Unemployment in the United States is still over 9%. Growth of the global economy is slowing, according to various international GDP measures. European banks are mired in what looks like a liquidity crisis due to bad sovereign debt and . . . well, you're familiar with the list. In response, stock markets seem to be zigging and zagging lower rather than higher. So, what kind of return should investors "expect" from their stock portfolios in the face of such bad economic news?
Professors Eugene Fama (University of Chicago Booth School of Business) and Kenneth French (Tuck School of Business at Dartmouth College) answered this question in a short blog post dated March 11, 2009, which, in hindsight, was within days of "the" market low point following the 2007-2008 financial crisis. At the time, they wrote this:
"The market has declined sharply in response to rough times and forecasts of future rough times. The decline in market prices combines two effects: (i) lower current and expected future profits, and (ii) higher discount rates for the expected future profits. The discount rate, in turn, has increased because uncertainty about future profits (in other words, risk) has increased and, apparently, because investors have become more risk averse. Higher discount rates for expected profits translate into higher expected stock returns.
In short, the two of us believe that the expected return on stocks is currently high. But beware: the high expected return is compensation for the risks associated with different possible outcomes. If the quite pessimistic assessments of future economic performance built into current market prices turn out to be right (which is our best single guess), realized returns will be high. In other words, we will get the currently high expected return if the market's pessimistic expectations of future economic performance are realized. On the positive side, there is a substantial chance that the current assessments of future economic performance built into market prices turn out to be too pessimistic. If so, realized returns will be even higher than expected. But there is also a substantial chance that the current quite pessimistic assessments of economic performance built into market prices turn out to be too optimistic. In that case realized returns will be low, perhaps quite low. This is always the general nature of the risks in stock market investing. The story is more poignant at the moment because risk is so high."*
Professors Fama and French make three critical observations worth re-reading and considering in today's economic environment. The first is that investors have responded to bad economic news by demanding a higher return for stock investments. This demand for higher return (what Fama and French refer to as the "discount rate") results in lower prices being paid for a company's expected future earnings. Investors, as a group, currently think those earnings are at greater risk of declining. Interestingly, in 2011 so far, actual corporate earnings have been relatively strong.
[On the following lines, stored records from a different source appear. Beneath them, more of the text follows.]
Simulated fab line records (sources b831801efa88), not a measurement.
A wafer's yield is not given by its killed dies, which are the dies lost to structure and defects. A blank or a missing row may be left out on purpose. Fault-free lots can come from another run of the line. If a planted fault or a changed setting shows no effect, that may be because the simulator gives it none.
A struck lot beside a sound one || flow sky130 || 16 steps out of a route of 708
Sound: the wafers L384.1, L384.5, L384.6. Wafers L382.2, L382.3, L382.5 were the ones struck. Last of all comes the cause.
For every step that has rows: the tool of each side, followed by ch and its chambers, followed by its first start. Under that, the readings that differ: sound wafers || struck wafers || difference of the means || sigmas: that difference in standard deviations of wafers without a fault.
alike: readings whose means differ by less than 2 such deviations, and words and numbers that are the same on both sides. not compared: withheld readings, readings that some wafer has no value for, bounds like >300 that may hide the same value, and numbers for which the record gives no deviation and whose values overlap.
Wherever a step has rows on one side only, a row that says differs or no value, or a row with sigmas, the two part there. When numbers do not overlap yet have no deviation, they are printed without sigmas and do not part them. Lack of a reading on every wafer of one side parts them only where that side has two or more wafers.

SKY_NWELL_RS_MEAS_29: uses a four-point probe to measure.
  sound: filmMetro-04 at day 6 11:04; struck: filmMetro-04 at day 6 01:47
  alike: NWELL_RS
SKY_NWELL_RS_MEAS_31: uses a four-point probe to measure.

The second key point is captured in the statement, "In short, the two of us believe that the expected return on stocks is currently high." Why? Neither professor believed then (or now) in market timing or in making predictions. They have written extensively about why these practices should not be trusted. What they were saying is that the decline in prices reflects a de facto increase in the risk premium demanded by investors. Any positive return from these lower prices, mathematically, must be greater than if the stock price rose from a previously higher price. For example an investor's percentage return on a stock rising from $10 to $20 is higher than it is on an increase from $15 to $20. In both cases, the stock rises to $20, but the investor who bought (or held) at $10 will get a 100% return while the investor who bought (or buys) at $15 will "only" receive a 33% return on investment.
Finally, their perspective on risk is extremely important. Risk does not guarantee higher return, but as risk increases, investors require the possibility of a higher return. Fama and French envisioned three possible outcomes in 2009; the expected outcome, the better-than-expected outcome, and the worse-than-expected outcome. None could then, or now, be guaranteed. Current market prices factor in the pessimistic economic news that is known by the universe of investors. So, when the professors say that the higher rate of return is their "single best guess", they are not suggesting they know more than the market. They are, rather, observing that this is now what the market expects. As a result, the market of all buyers and sellers was requiring lower prices for equities in March of 2009 than in late 2007. This same observation holds today in September 2011 relative to stock prices in June 2011.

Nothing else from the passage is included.